I'd like to thank David Patt for posting a topic that completely cheered me up from my week-long gloomy mood, called "No Kissing". And it's not that I agree with it - it's just one of those topics I never would have thought to blog about until I read his thoughts.
So here's an excerpt from David: "Men should not kiss women when presenting them with awards or introducing them as speakers. Kissing suggests a sexual relationship or attraction, not a professional one. Men should relate to women in the same way they relate to men. Shake hands when greeting or congratulating them ... Remember, female executives are your peers, not your dates."
1. Totally agree that it would be really odd for anyone to kiss someone who is a program speaker as part of the intro or between panelists.
2. I think it's perfectly fine when an award presenter or others on stage who actually know an award recipient kiss them (on the cheek). When I got a big award I think the only one at the long national leadership head table on stage who didn't kiss me was the hired parliamentarian I'd never met.
3. My experience is that (some) women kiss women out of affection so should they relate to men the same way they relate to women? I still think yes. I also think about zero romantic sparks fly. And that it's not misinterpreted by others.
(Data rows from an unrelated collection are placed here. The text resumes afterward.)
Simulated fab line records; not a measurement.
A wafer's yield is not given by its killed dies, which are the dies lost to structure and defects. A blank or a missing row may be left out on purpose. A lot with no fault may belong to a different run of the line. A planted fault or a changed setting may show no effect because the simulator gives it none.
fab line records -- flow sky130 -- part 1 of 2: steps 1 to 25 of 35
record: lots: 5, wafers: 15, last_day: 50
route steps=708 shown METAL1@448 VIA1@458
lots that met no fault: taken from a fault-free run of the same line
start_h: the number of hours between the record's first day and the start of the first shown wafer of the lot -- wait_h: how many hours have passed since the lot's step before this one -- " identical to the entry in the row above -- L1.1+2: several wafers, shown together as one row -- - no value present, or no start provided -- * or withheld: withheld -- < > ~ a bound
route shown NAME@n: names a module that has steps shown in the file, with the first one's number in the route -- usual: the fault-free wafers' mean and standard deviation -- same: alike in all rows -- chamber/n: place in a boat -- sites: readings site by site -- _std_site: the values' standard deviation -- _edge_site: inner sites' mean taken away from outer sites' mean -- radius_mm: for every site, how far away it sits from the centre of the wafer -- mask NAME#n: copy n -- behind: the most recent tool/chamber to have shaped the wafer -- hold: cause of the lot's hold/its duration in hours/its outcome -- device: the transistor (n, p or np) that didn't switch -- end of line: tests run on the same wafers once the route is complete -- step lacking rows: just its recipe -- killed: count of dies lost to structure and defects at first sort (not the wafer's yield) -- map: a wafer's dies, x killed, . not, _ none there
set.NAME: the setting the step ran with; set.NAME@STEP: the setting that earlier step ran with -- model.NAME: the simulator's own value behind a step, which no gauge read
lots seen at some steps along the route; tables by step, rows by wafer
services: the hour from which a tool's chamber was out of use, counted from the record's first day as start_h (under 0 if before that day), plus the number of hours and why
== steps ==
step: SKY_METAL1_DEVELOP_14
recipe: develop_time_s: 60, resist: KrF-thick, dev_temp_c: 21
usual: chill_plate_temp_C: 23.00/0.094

4. There are some people who really prefer not to be touched by anyone (and don't even like spas!), so being kissed would be way out of the question.
5. What reports say makes another professional believe a woman is looking for a date and undermines credibility is the intentional deep-cut cleavage look. But that's really rare to find in any professional setting.
1. There are a lot of really bad handshakes out there. I really, really notice handshakes especially if they're really, really bad. A kiss on the cheek can be really forgettable, but not a bad handshake.
2. If someone I had a really long professional relationship with (such as a past president) started shaking my hand hello, I believe I'd miss the hug or kiss part. And when I say long professional relationship, there are some I've known more than half my life and spent huge amounts of time with. But the same is true for more recent relationships too. Isn't the affection the good part of what can come of a professional relationship?
3. Developing genuine affection, and even love, for colleagues of both sexes does happen. It's not romance, but friendships can be strong enough that they're in your heart. And that's a good thing. A male colleague who could have died earlier this year told me he loved me at a recent business conference, and I said I love you back. And I do. And I'm confident he says it to men he loves too. At some point you're just confident enough in your own skin and you've lived life and death long enough there's no down side to expressing care. And it feels really, really good to say it and not just feel it.
Thanks David ... fun topic. What do you think: Is a kiss more than a kiss?